Thanks for all the replies. I wasn't aware of some of these alternatives. Most of these seem to transform Python code/bytecode into another language. I was already well aware of Cython. On the Nuitka blog, I notice it says "Compiling takes a lot [sic] time, ...". Compyler seems to generate assembly and then parse the assembly to generate a Windows exe. Berp turns python into Haskell, not directly into machine code.

The closest thing to mine seems to be Psyco. It tries to do something more ambitious. It analyzes the program while it's running to create specialized versions of certain functions. High memory usage seems to be an issue with Psyco.

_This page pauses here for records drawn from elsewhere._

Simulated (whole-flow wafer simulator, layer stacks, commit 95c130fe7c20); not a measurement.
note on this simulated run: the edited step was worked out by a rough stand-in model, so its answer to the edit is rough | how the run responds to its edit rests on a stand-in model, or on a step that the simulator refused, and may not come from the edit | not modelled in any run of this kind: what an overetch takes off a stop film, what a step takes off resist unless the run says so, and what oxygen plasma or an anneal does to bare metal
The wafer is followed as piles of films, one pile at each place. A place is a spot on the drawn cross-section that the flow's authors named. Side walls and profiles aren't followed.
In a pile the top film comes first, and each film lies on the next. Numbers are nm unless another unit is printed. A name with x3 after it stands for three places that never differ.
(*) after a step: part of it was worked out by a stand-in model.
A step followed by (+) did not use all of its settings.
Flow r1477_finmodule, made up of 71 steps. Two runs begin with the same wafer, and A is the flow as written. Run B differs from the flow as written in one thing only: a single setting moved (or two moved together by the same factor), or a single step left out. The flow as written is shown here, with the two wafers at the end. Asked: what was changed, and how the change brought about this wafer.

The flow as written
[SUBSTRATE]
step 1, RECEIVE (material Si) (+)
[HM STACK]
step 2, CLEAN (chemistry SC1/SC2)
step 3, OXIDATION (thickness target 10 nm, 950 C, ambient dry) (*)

My approach is to simply translate the bytecode into raw machine code as directly as possible, quickly and without using much memory. Basically I was going for a solution with no significant drawbacks. It was also meant to be very easy to maintain. The machine code is generated with a series of functions that very closely mirrors AT&T syntax (same as the default syntax for the GNU assembler) with some convenience functions that make it look like some kind of high-level assembly. For example, here is the implementation for LOAD_GLOBAL:

@hasname
def _op_LOAD_GLOBAL(f,name):
    return (
        f.stack.push_tos(True) + [
        ops.push(address_of(name)),
        ops.push(GLOBALS)
    ] + call('PyDict_GetItem') +
        if_eax_is_zero([
            discard_stack_items(1),
            ops.push(BUILTINS)
        ] + call('PyDict_GetItem') +
            if_eax_is_zero([
                discard_stack_items(1),
                ops.push(pyinternals.raw_addresses[
                    'GLOBAL_NAME_ERROR_MSG']),
                ops.push(pyinternals.raw_addresses['PyExc_NameError'])
            ] + call('format_exc_check_arg') + [
                goto(f.end)
            ])
        ) + [
        discard_stack_items(2)
    ])

To make sense of it, you just need to ignore the square brackets and plus signs (they are there to create a list that gets joined into one byte string at the very end) and imagine it's assembly code (I should probably just write a variadic function or use operator overloading to make this syntactically clearer). Any time a new version of Python is released, you would just run diff on Python-X.X/Python/ceval.c and see which op codes need updating. You wouldn't need to make a broad series of changes because of a minor change in Python's syntax or bytecode.

And that's just one of the larger op code implementations. Here's the one for LOAD_CONST:

@hasconst
def _op_LOAD_CONST(f,const):
    return f.stack.push_tos() + [f.stack.push(address_of(const))]


Anyway, It was certainly interesting working on this. I'll probably at least implement looping and arithmetic so I can have something meaningful to benchmark.